I’ve been thinking some more about what our good friends Stan Levinson and
James Ward said with regard to language contacts and the creation of new
language varieties:

Stan:

> It's not entirely inaccurate to say that Ladino WAS
> just a TRANSLITERATION of Spanish... of the 15th
> century, and of a particular region of Spain.  And
> what happened is that this dialect differs somewhat
> from what developed into standard Castilian.  Ladino
> (of which I personally would like to learn more)
> developed its particular character once it had left
> Spain and interacted with local languages in Northern
> Africa and the Ottoman Empire.  But while in Spain, it
> appears NOT to have been a separate language for Jews,
> anymore than saying "This food is kosher" makes this
> sentence "not-English", just because of the Hebrew
> word "kosher" in it.

James:

I tend to consider Ladino to be a language in its own right,
> before and after the expulsion, for several reasons.  When
> one says "This food is kosher," it's true that we can consider
> this to be English, but the Hebrew component in Ladino is
> really rather large, in a way that is similar to Yiddish.

Somehow I manage to agree with both of them, or, perhaps better put, to not
disagree with either of them.  Stan seems to have a point by saying the
occasional loanword does not make a new language.  James seems to have a
point in reminding us that it is really a matter of degree.

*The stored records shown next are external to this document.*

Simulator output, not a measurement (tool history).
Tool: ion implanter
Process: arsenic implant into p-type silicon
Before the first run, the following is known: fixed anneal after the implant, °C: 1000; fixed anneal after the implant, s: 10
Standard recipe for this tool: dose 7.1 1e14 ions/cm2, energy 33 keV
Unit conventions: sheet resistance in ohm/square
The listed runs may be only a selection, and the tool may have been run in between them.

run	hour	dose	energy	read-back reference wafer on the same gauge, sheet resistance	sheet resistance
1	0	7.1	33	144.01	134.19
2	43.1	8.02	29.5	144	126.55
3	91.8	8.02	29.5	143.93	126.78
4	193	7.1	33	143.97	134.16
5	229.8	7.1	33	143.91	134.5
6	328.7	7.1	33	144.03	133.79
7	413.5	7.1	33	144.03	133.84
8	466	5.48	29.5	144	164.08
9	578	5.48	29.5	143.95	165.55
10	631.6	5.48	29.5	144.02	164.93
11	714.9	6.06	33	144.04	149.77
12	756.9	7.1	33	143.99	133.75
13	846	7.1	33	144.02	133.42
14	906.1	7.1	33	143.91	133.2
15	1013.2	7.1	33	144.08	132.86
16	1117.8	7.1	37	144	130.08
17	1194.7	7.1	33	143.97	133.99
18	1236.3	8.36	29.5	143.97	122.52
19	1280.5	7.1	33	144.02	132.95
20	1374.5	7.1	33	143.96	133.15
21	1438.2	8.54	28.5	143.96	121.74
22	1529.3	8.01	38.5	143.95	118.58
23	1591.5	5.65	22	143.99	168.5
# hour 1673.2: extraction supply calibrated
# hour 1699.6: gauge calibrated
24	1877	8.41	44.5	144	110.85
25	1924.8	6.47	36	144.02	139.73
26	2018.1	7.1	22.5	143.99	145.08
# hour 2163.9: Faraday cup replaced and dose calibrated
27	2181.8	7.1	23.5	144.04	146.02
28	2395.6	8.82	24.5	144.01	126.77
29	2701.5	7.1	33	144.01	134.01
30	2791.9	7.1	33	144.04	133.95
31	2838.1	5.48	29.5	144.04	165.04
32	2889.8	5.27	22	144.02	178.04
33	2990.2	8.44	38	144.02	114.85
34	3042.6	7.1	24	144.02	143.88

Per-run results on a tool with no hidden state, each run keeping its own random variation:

I feel that this is one of those cases where existing categorization and
labeling does not work well.  Most people would say that an inventory of
special terms (and phrases) shared by a certain community of speakers
creates what is commonly known as a “jargon,” a sub-variety of a given
language variety, a type of sociolect.  This can be determined by shared
professions, trades, interests, philosophies or religions, and no doubt
more.  In the case of ethnic minorities this usually includes the use of
culture-specific terminology.  Oftentimes cultural and religious
terminologies go together, as in the cases of Jews in Europe and European
colonies, immigrants from various Islamic-dominated countries to
Christian-dominated countries, and so forth.  Does such a “jargon” ever
develop into what most people would consider a separate language?  Probably,
namely where the imported inventory is so large that not being familiar with
it makes it impossible to understand the language variety, and the variety
then keeps developing independently.  However, I doubt that anyone could
really pinpoint the borderline in this continuum of degrees.  It would then
be up to perception.

In the case of New York “Jewish English,” for instance, most people would
consider it a dialect or sociolect of English -- with influences mostly from
Yiddish, not only cultural and religious terminology, but also interjections
(e.g., “Sha!” /ša/ ‘Shhh!’, “Shvike!” /švajk/ ‘Be quiet!”, “nebbikh” ‘May it
not befall *you*’) and phrases (e.g., “Get up already!”).  However, this
type of variety usually only stays around for a relatively short time,
though it tends to make its mark on the generally shared language (in this
case American English).

In the cases of Ladino and Yiddish, however, there are two very important
factors.  One, as has already been pointed out (by James, I believe), is
that they came to be “removed from their mothers’ laps,” so to speak: they
were exported to communities in which very different types of languages were
spoken, and they had to keep developing without “mother language” influences
(in this case Spanish and German respectively).  Another factor, which
really goes hand in hand with the former, is that of time.  Not only does
the exported language develop independently (with a lot of influence from
languages with which it is in contact), but the “mother language,” too,
keeps developing, and this usually means that the two develop away from each
other.  For this reason I was actually rather surprised to find that Ladino
did not differ from Modern Spanish more than it does.  I believe the main
reason is that its speakers tended to keep reading (and writing) Spanish.
(The Portuguese Sephardim of Hamburg kept reading and writing both
Portuguese and Spanish for centuries.  Many Sephardi communities had written
Spanish and Portuguese contacts with their Marrano/Crypto-Jewish relatives
back in Iberia and kept up with the new from there.)  Contacts between
Eastern Yiddish and German were less strong, though never totally absent,
which explains why mutual comprehension between Yiddish and Modern German
varies between difficult and impossible, depending on the subject matter
talked about.  (I had to learn Yiddish as a foreign language, and it was
certainly harder than learning Dutch and Afrikaans.)  This is not only
because of lexical differences but also because Eastern Yiddish essentially
developed independently from a late medieval German dialect group and has
derived much of its phonology and syntax from Slavic.

I have a feeling that all of this is also quite relevant to the development
of Afrikaans from language varieties of what are now the Netherlands.  My
hunch is that, if there is any analogy, this case is closer to that of
Ladino versus Spanish (Castilian).  After all, contacts with (developing)
Dutch were not severed; Dutch served as the official written and oratory
language for a long time, certainly until Afrikaans had been well and truly
accepted as a separate language with a considerable degree of native speaker
pride.  Nevertheless, lexical and morphological differences between
Afrikaans and Dutch are considerable, and mutual comprehension again depends
on the subject matter discussed.  (The more Africa-specific the subject
matter the less comprehensible Afrikaans is to speakers of Dutch.)